Lana brings up my one big problem with the book: some of the alternate versions are just weird or contrived. Why should there be a Lana Lang equivalent, complete with red hair, in Ukraine? Why does a Russian boy who sees his parents gunned down adopt the moniker of "Batman"-- and why doesn't Bruce Wayne, who should still exist in this world? Oliver Queen is no Green Arrow in this world, but a reporter for the Daily Planet, which is pretty pointless as the characters have nothing in common except a name and facial hair. And I cannot envision any possible world where Jimmy Olsen can ascend to the top spot in the CIA.

But the biggest alternate figure here, aside from Superman of course, is Lex Luthor. Long-time readers of my reviews will know of my great affection for Lex Luthor. I don't think Millar gets Luthor quite right: though he's a bit of a jerkface, he doesn't become an outright villain until Superman shows up on the scene, and I think that misconceives the character somewhat. Though Superman seems to bring out Luthor's worst tendencies, we should still be better off for having Superman around; Luthor should be up to no good with no one to stop him without Superman. But that's quibble, because once Superman shows up, Luthor is spot-on. This is the scientist version of Luthor, but he's every bit as egotistical and intelligent as Lex Luthor should be. I enjoyed his constant games of chess-- and the fact that it was being beat by a clone of Superman at one of those games that really set him off.

Superman remarks of him: "What was the point of Lex Luthor? A human being who dared to challenge a god, he was surely the greatest of his kind. I often look back upon those days and wonder what he might have accomplished without me. The triumphs he might have achieved in the name of his species." But the great thing about Lex Luthor is that every triumph he achieves, he achieves for only one reason: to beat Superman. When the entire world has fallen under Soviet control, America is the only hold-out-- and in total chaos. Until Lex Luthor steps in, and in a year reengineers the entire economy and saves the country from perpetual civil war. Why? Just to prove he's better than Superman. And it's bigger than that-- Luthor triumphs in the end, and you realize that everything that's been going on is a very, very long chess game... and in the end, Superman was actually just another one of his pawns. A pawn in a scheme to dominate the world with "Luthorism". But without Superman, would Luthor have ever been spurred to the ultimate good? Probably not.

But even in a world where Luthor is "good"... he's still not. There are two twists to the ending. One, someone who's been paying attention to the narration will pick up on, and it shows that Luthor isn't as smart as he thinks. The other, is quite a shocker. I was initially undecided on it, but once I realized what kind of light it threw on Luthor's supposed utopia, I decided I really liked it.
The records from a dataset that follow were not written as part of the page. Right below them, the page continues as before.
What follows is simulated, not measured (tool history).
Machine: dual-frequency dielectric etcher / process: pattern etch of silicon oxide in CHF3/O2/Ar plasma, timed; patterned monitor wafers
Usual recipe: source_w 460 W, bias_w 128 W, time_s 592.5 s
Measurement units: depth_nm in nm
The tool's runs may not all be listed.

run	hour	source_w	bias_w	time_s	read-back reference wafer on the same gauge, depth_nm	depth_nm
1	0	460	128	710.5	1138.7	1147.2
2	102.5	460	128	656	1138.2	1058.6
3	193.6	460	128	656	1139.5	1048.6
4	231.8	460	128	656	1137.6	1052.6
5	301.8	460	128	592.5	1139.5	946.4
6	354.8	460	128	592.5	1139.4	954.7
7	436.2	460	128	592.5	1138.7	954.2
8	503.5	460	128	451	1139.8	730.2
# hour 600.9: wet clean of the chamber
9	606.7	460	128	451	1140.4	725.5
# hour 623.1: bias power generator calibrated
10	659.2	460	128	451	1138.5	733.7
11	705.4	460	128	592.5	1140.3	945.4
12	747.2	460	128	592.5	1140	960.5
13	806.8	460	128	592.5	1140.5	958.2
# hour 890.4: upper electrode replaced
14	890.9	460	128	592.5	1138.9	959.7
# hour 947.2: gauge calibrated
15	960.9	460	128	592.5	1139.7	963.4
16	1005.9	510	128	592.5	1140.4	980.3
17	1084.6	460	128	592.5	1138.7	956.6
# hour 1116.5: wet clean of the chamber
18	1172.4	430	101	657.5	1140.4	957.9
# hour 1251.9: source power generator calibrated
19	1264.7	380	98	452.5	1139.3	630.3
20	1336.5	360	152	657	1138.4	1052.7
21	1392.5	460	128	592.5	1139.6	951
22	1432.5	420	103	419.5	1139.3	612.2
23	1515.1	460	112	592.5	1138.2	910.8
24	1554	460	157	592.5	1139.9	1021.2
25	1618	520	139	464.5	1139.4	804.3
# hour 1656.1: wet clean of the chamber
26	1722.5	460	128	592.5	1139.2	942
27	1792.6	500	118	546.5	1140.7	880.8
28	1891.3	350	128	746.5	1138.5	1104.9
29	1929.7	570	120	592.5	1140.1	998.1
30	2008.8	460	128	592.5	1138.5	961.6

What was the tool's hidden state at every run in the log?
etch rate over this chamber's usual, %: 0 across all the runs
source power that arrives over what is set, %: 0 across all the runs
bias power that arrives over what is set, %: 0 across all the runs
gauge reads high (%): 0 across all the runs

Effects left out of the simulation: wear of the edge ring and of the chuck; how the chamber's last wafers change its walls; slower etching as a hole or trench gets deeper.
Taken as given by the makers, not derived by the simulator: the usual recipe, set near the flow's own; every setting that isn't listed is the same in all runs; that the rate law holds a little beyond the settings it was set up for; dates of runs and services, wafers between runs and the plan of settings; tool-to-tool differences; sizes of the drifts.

Man, I've been talking about Luthor a lot. Part of that is probably because, as I've alluded to, he's somewhat better developed as a character here than Superman. But Superman is still worth talking about-- more than worth it! Because this Superman isn't all that far off from the Superman we know and love. Both Superman want to help the world, to change it for the better, to enable it to rise above its petty and terrible ways. But the difference between the Superman man we know and this one is that the "normal" Superman believes in people... this Superman does not. The people of this Earth even stop wearing their seatbelts, knowing Superman will save them if something goes wrong. Somewhere I once read that the greatest desire of Superman would be a world that doesn't need him anymore, but this Superman would be completely unable to even envision such a scenario. It's that simple little humanistic faith that makes Superman the hero who he is. It's the lack of it that turns everyone-- everyone-- in this story into a villain.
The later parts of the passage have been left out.